TEXT - Fitch affirms Caisse des Depots et Consignations

(The following statement was released by the rating agency)
    Dec 28 - Fitch Ratings has affirmed Caisse des Depots et Consignations
(CDC)'s Long-term Issuer Default Rating (IDR) at 'AAA' and Short-term IDR at
'F1+'. The Outlook is Negative, mirroring that on the Republic of France's
Issuer Default Rating. A full list of rating actions is at the end of this
comment.

RATING RATIONALE

CDC's ratings are underpinned by the implicit solvency guarantee from the French
state ('AAA'/Negative/'F1+'), stemming from CDC's status as a special public 
agency and extending to all CDC's obligations. They also reflect CDC's strategic
importance as main manager of the regulated savings deposits collected by French
banks, administrator of several public pension schemes and the custody of legal 
professions deposits. 

CDC's legal status of "special agency" (etablissement special), fully state 
controlled, is unique in France. However, Fitch considers that CDC enjoys the 
same implicit solvency and liquidity guarantee as other French public agencies 
(etablissements publics), under Law 80-539. Consequently, its IDRs are aligned 
and move in tandem with those of the French sovereign. 

CDC's ratings also take into account its close monitoring by the French state, 
notably through its supervisory board. Although CDC is not a bank and therefore 
not subject to capital adequacy ratios, although the Prudential Control 
Authority, France's bank regulator gives its opinion of CDC's capital adequacy. 


CDC is entrusted with the management of most of the regulated savings deposits 
(notably Livret A) collected by French banks, administrates several public 
pension schemes and the deposits of legal professions. In addition, among its 
mandates, CDC is the institutional lender to Agence Centrale des Organismes de 
Securite Sociale (commercial paper and Euro CP rating 'F1+'), the French Social 
Security Agency. CDC is also France's leading long-term institutional investor, 
supporting economic development, and performs several other public-interest 
missions on behalf of the state.

CDC also operates competitive activities in sectors such as insurance - it has a
40% stake in CNP Assurances, France's largest life insurer- postal services - it
has a 26.3% in La Poste ('AA'/Negative/'F1+') - economic support with 50% stake 
in the newly created Public Investment bank (BPI), as well as in leisure, 
services, real estate and private equity, and through a large portfolio of 
listed French companies. At 31 December 2011, CDC had a consolidated asset base 
of EUR262.3bn, of which EUR209.3bn was securities.

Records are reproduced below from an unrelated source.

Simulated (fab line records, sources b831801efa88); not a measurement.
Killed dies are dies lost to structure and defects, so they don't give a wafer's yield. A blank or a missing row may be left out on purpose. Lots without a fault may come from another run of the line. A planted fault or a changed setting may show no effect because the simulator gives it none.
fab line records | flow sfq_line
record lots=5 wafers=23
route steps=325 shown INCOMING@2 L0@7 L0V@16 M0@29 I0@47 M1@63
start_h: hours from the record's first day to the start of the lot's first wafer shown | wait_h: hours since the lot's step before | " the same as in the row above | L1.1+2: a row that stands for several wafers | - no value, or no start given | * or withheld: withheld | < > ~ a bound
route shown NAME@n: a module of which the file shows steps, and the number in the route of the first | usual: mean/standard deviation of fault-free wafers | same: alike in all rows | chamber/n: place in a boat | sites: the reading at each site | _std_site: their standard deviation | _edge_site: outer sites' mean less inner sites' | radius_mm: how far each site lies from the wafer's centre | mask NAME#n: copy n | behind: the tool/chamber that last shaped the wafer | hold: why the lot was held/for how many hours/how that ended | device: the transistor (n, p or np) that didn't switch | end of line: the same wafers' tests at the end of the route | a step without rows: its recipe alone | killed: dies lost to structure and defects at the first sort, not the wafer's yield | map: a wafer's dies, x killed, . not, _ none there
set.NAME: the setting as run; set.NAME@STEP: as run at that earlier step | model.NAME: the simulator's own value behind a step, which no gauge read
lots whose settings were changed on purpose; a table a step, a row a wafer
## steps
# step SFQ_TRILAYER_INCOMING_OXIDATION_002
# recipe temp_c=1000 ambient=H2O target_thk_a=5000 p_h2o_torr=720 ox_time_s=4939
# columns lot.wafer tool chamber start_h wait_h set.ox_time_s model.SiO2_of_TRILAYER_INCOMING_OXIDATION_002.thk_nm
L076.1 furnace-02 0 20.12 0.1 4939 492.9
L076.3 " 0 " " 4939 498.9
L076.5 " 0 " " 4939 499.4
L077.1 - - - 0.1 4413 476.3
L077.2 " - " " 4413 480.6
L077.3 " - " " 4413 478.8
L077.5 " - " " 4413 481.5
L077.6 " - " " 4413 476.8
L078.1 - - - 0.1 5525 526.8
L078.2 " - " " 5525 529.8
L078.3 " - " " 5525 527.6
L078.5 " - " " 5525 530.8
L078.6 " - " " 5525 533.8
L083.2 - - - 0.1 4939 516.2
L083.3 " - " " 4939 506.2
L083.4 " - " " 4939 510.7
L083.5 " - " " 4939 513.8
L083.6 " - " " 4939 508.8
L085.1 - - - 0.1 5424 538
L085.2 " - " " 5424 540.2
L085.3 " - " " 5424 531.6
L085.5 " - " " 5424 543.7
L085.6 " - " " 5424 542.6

CDC's results tend to be volatile, mainly due to its equity portfolio: Over 
2008-2011, CDC's net results were fluctuating from a EUR1.3bn consolidated net 
loss in 2008, turned to a consolidated net surplus of EUR3.2bn in 2010 -after a 
consolidated net surplus of EUR2.5bn in 2009-and a reduced consolidated net 
income of EUR980m in 2011 mainly due to Dexia's impairments. 

Fitch expects CDC's performance to remain fragile in 2012 amid a deteriorated 
credit and stock market environment and some changes in accounting perimeters, 
notably CDC's holding since 2012 of a majority share in Veolia Transdev.  

CDC's liquidity is robust, thanks to (social accounts) reserves amounting to 
around EUR18.5bn and an outstanding of deposits of legal professions totalling 
around EUR36.7bn in Q312. Furthermore, CDC's liquidity needs are largely covered
through a EUR30bn global commercial paper programme, and a EUR20bn CD programme.
Moreover CDC Group's strong overall standalone liquidity at year-end 2011 was 
underpinned by the considerable EUR223bn funding collected on saving accounts 
(accounted in the Savings Funds section), and, lastly by its equity portfolio of
EUR12.5bn. 

OUTLOOK NEGATIVE

The Negative Outlook reflects the Outlook on France's sovereign ratings. 
Although highly unlikely, a change in CDC's legal framework and lower state 
support could trigger a downgrade. Any negative action on France's sovereign 
ratings would also be automatically reflected by CDC's ratings.

KEY ASSUMPTIONS AND SENSITIVITIES

CDC's ratings depend on those of France, which are based on some key assumptions
regarding macroeconomic and budgetary performance.

Fitch forecasts growth of 0.3% in 2013 and 1.1% in 2014 before the economy 
converges to an assumed medium-term trend rate of growth of 1.6% in 2016. This 
compares with the government forecast of 0.8% growth in 2013 rising to 2% from 
2014. 

Fitch expects general government gross debt (GGGD) to GDP to peak at 94% in 2014
and gradually decline thereafter to 89% by 2017 while the government projects a 
peak of 91.3% in 2013 declining to 82.9% by 2017.

France's rating also incorporates Fitch's assumption that the government will 
adhere to its commitments under the Stability and Growth Pact, Fiscal Compact 
and as set out in its Multiyear Public Financing Plan.

The rating is potentially sensitive to policy actions that would materially 
increase public debt and/or contingent liabilities as a result of state 
intervention in the domestic economy and industry.

A significant weakening of France's financial profile would likely undermine its
ability and willingness to provide support to its dependent entities. Therefore,
under Fitch's rating criteria on public sector entities outside the US, this 
could potentially justify a notching-down of CDC's ratings from those of France,
up to three notches.

The rating actions are as follows:

- Long-term IDR: affirmed at 'AAA'; Outlook Negative
- Short-term IDR: affirmed at 'F1+'
- EUR18.5bn EMTN programme: affirmed at 'AAA/F1+'
- EUR1bn BMTN programme: affirmed at 'AAA'
- EUR20bn CD programme: affirmed at 'F1+'
- EUR30bn global CP programme: affirmed at 'F1+'
- Senior unsecured notes: affirmed at 'AAA'

 (Caryn Trokie, New York Ratings Unit)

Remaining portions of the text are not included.